5.1.3   The Scope of the Legal Dimension

(This is an archived page, from the Patterns of Power Edition 3 book.  Current versions are at book contents).

The Legal Dimension of governance makes and enforces rules which ensure that people comply with agreed behavioural standards; it includes the following institutions:

The term ‘legislature’ is used to refer to the institutions, such as the American Congress and the British Parliament, which are responsible for creating, maintaining and authorising the rules which govern those aspects of behaviour of people and organisations for which the power of the law is deemed to be appropriate.  These rules are what Hart referred to as “primary rules” and they include local by-laws, administrative regulations, national laws and national Constitutions.[1]

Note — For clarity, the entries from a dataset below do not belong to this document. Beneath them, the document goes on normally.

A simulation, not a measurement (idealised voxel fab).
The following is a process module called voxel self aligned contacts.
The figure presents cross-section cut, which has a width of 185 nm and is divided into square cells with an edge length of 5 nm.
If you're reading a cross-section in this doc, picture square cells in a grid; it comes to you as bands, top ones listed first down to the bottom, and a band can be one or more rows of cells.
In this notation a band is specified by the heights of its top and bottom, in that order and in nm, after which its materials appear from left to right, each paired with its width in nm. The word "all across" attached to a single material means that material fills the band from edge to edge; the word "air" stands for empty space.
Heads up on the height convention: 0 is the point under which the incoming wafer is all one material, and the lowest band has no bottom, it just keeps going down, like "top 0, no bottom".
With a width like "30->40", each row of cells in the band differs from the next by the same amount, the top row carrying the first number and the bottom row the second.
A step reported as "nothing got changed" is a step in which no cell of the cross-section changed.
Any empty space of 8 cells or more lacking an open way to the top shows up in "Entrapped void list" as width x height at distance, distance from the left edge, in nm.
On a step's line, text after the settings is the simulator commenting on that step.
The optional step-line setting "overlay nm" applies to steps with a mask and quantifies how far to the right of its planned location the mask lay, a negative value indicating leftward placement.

• Law enforcement is typically the responsibility of a police force which attempts to prevent crime, to detect those crimes that are committed and to bring the criminals to justice.

• The courts are responsible for determining whether or not the law has been broken and for deciding how those who have broken it will be penalised. 

• The penal system includes prisons and other corrective mechanisms, including rehabilitation.

The relationship between these elements of a legal system, and their relationship with the government (the ‘executive’) can be illustrated:


These relationships are governed by what Hart called “secondary rules”.  The structure of the legal system and some of the problems which it now faces are examined in subsequent sections of this chapter.

The Legal Dimension is used to complement and strengthen the other dimensions of governance:

• It can be used to promulgate and enforce some aspects of the regulation of the Economic Dimension (3.3.1).

• A legislature can control the funds available to a government, thereby constraining the scope of government spend (3.2.3).

• It is used to add an element of coercion to the behavioural rules which people apply to each other in the Moral Dimension, including many aspects of the enforcement of agreed rights (4.2.4.2).  The relationship between law and morality is a contentious topic, as examined in the next section. 

• Constitutions and constitutional conventions, which place legal limits on the powers of politicians and constitutional monarchs, define the political and legal systems.  They can prevent authorities from abusing their powers.  Both the legislature and the judiciary usually have some degree of independence from government control, under what is known as a ‘separation of powers’ (5.2.8).

• Legal powers provide the support of State authority to protect people and to reduce the need for them to protect themselves.  The State has to decide how much resource to put into crime prevention, for example, as compared to the degree to which it relies upon people to take precautions – which, in this book, are classified as Self-Protection (7.2.3).

Each dimension in this book is treated separately so, for example, the Economic Dimension includes the analysis of how regulations affect the economy, but this chapter on the Legal Dimension focuses upon how rules are agreed and enforced if they are given the coercive powers of the law.

© PatternsofPower.org, 2014



[1] Hart classified legal rules into two categories: “primary rules” that govern behaviour and “secondary rules” that confer powers.  He provided a summary of the difference between these varieties of law in The Concept of Law, Chapter 5, p.  79.